Green roofs are subject to extreme environmental conditions, including prolonged periods of drought, high temperatures, and intense wind (Dunnett and Kingsbury, 2004; Getter and Rowe, 2006). In addition, the shallow (<15 cm) and lightweight growing substrates typically used on extensive green roofs do little-to-moderate temperature fluctuations, retain moisture, or allow plants to tap deep moisture reserves (Dunnett and Kingsbury, 2004). Consequently, a rather narrow range of drought-tolerant succulents [particularly stonecrop (Sedum) species] have been the dominant plant selections for extensive green roof applications (Getter and Rowe, 2006).
However, expanding the plant palette available for green roofs is desirable. Green roof vegetation composed of diverse growth forms can have higher stormwater and cooling performance relative to less diverse roofs (Lundholm et al., 2010). Also, the use of regionally native plants could help restore wildlife habitat and native biodiversity in the urban environment (Dunnett and Kingsbury, 2004; Snodgrass and Snodgrass, 2006; Tallamy, 2007). This use of regionally native plants is often an explicit goal of many green roofs, and native species have been successfully used on green roofs where designs incorporate natural soils to enhance their similarity to native habitats (Brenneisen, 2006). Yet, identifying suitable native species is not straightforward because of the unique environmental conditions on roofs and the constraints on substrate composition. Plants that display suitable traits in their native contexts may not do so in the context of an extensive green roof. For instance, many prairie species achieve drought tolerance through their extensive root systems associated with specific microbial symbionts (Snodgrass and Snodgrass, 2006). Alpine plants can tolerate extreme temperature fluctuations; yet, they often cannot tolerate the absolute highs encountered on an urban rooftop.
In addition, regional differences in climate can impose unique constraints on plant functional performance and the associated management requirements. The design of the living component of green roof systems should be tailored to these specific regional differences and to the specific functional goals (Simmons et al., 2008). Although there has been much work exploring these design relationships for roofs in northern Europe and the eastern United States, we know considerably less about the optimal design strategies for other regions and climate regimes (Dvorak and Volder, 2010). For instance, in temperate regions, current guidelines suggest that irrigation is needed only for plant establishment and that, with proper design (e.g., plant selection, substrate type, and depth) there is no need for permanent irrigation (Dunnett and Kingsbury, 2004; Getter and Rowe, 2006; Miller, 2003; Snodgrass and Snodgrass, 2006). However, it is far from clear whether this prescription holds true for green roofs in semiarid and arid climates. These climatic zones cover more landmass than any other climate grouping; yet, we have very little information about proper water management for green roofs under these conditions.

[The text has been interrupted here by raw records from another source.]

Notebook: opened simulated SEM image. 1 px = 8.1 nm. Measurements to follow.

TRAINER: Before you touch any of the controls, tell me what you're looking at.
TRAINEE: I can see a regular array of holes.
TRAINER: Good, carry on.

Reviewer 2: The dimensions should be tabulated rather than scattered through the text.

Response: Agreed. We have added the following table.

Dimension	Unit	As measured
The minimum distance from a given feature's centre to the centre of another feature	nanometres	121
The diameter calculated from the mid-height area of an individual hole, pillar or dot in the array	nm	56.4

Despite its rainy reputation, the Pacific northwestern United States is dry through most of the summer. For example, Portland, OR, has an annual average rainfall of 37.5 inches, but only an average of 3 inches of this falls during the months of July, August, and September (Hale, 2009). Given typical extensive green roof substrate types and depth, irrigation may be necessary to maintain plants other than the most drought-tolerant sedums. In an effort to provide some guidance and to limit the potential use of irrigation on green roofs, Portland's Bureau of Environmental Services restricts irrigation on all new green roofs seeking to qualify for its floor area ratio (FAR) bonus. The FAR bonus loosens building height restrictions in the Central City District for buildings with green roofs. Building owners–awarded FAR bonuses are required to apply no more than 0.5 inch of irrigation to their extensive green roofs every 10 d during plant establishment and 0.25 inch every 10 d following establishment (T. Liptan, personal communication). These guidelines were established from observations on a single extensive roof setup, and there is a need for more comprehensive data on plant performance across a range of irrigation levels. No studies have investigated the efficacy of current water management practices in a summer dry environment such as the Pacific northwestern United States or evaluated the performance of green roof plant selections within the context of a specific water management regime.
This study tested the performance of a selection of Pacific northwestern U.S. native and non-native plant species under three different summer irrigation regimes. We also evaluated expected water use and associated management costs under each irrigation regime.